These aren’t legal concerns. They’re signals of something else. 


At the same time, public reporting shows the same pattern at scale. Major companies are reducing or rebranding diversity, equity, and inclusion efforts, not because the law has changed, but because the political environment around this work has.


So I went looking for clarity


I reached out to David Glasgow, the Executive Director of the Meltzer Center for Diversity, Inclusion, and Belonging and co-author of How Equality Wins (link).

I asked a straightforward set of questions:

   • How do organizations continue supporting people in addressing real interpersonal harm without putting themselves in legal jeopardy?  

   • Are courts actually targeting training about bias, stereotypes, and microaggressions? 

   • What makes training defensible versus risky?


David's answer was direct: "DEI training initiatives on topics like bias are very legally safe. The lawsuits challenging DEI programs have been among the weakest anti-DEI lawsuits.”

He explained the legal standard: proving hostile work environment requires showing "severe or pervasive climate of harassment or abuse.” Simply asking employees to participate in training about bias does not meet that threshold unless the content is extreme or denigrating toward a particular group.


First Amendment arguments, often raised in public debate, generally don’t apply to private employers and are limited even in public sector contexts. In other words, the legal foundation for this work remains intact.


So why are organizations pulling back?


Glasgow described two patterns. Some organizations misunderstand the law and overcorrect out of caution. Others understand the law but are making decisions based on anticipated backlash. As he put it, the pullback is often driven more by political considerations than legal ones.

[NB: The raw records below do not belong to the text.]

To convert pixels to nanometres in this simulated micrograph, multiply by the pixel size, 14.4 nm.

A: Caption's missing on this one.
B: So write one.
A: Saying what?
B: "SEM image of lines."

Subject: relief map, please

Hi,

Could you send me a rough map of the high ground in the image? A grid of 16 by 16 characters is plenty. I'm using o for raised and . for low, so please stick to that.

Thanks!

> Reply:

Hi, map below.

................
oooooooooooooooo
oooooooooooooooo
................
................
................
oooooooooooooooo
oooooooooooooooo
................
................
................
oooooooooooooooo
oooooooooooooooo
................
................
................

That distinction matters. Because, from my perspective, what’s happening right now is not a legal shift. It’s a behavioral one. Organizations are responding to pressure, not requirements. They are adjusting to a political environment where addressing bias is more likely to attract scrutiny than ignoring it. And in that environment, removing training can feel safer than continuing it.


But that choice has consequences 

Workplace bias is not just a matter of interpersonal discomfort. Decades of research show that bias shapes hiring decisions, performance evaluations, discipline, and advancement. It influences who is heard, who is trusted, and who is given opportunity.


When left unaddressed, those patterns don’t disappear. They compound. Training that helps employees recognize and respond to bias is one of the few proactive tools organizations have to interrupt those patterns before they escalate into formal complaints or legal claims.


That’s where the legal reality becomes more complicated than the current narrative suggests. Employers are not required to run any specific training program. But they are expected to prevent discrimination and harassment.


When claims arise, organizations often need to demonstrate that they took reasonable steps to prevent harm. Removing prevention-focused training doesn’t reduce that responsibility. It may weaken an organization’s ability to show that it met it.


Yet many organizations are moving in the opposite direction

They are renaming programs, softening language, or eliminating training altogether. Public filings reflect this shift, with fewer references to diversity, equity, and inclusion and fewer metrics tied to accountability. These changes are often framed as strategic adjustments. In practice, they reflect a broader effort to avoid political risk.


That avoidance creates a gap. The legal expectation to prevent workplace harm remains. The tools to do so are being reduced. And the decision to step back is being made in response to pressure that has little to do with the actual legal standard. That’s the reality organizations are operating in.


The question is no longer whether training on bias is legally defensible.
IT IS.
 


The question is whether organizations will act on that reality, equip their people with the skills to prevent harm, and meet their obligations in practice, or continue to make decisions based on a perception of risk driven more by politics than by law.


In this environment, many organizations are asking what they can still do. One clear answer is skill-building.


Programs like Ouch! That Stereotype Hurts and Disarming Microaggressions are not about labeling or restricting people. They are communication-based eLearning courses that teach practical skills: how to recognize when something harmful has been said, how to respond in the moment or later, and how to keep conversations respectful and productive rather than escalating.


These are the same skills organizations rely on every day to maintain professional, respectful workplaces.

They help employees address issues early, before they turn into formal complaints or deeper conflict. And they give people language to navigate difficult moments in ways that support both accountability and working relationships.


In a time when many organizations are stepping back from anything labeled “DEI,” the need for these skills hasn’t gone away.

If anything, it has increased. People are still interacting, still making decisions, still navigating differences. The question is whether they have the tools to do that well.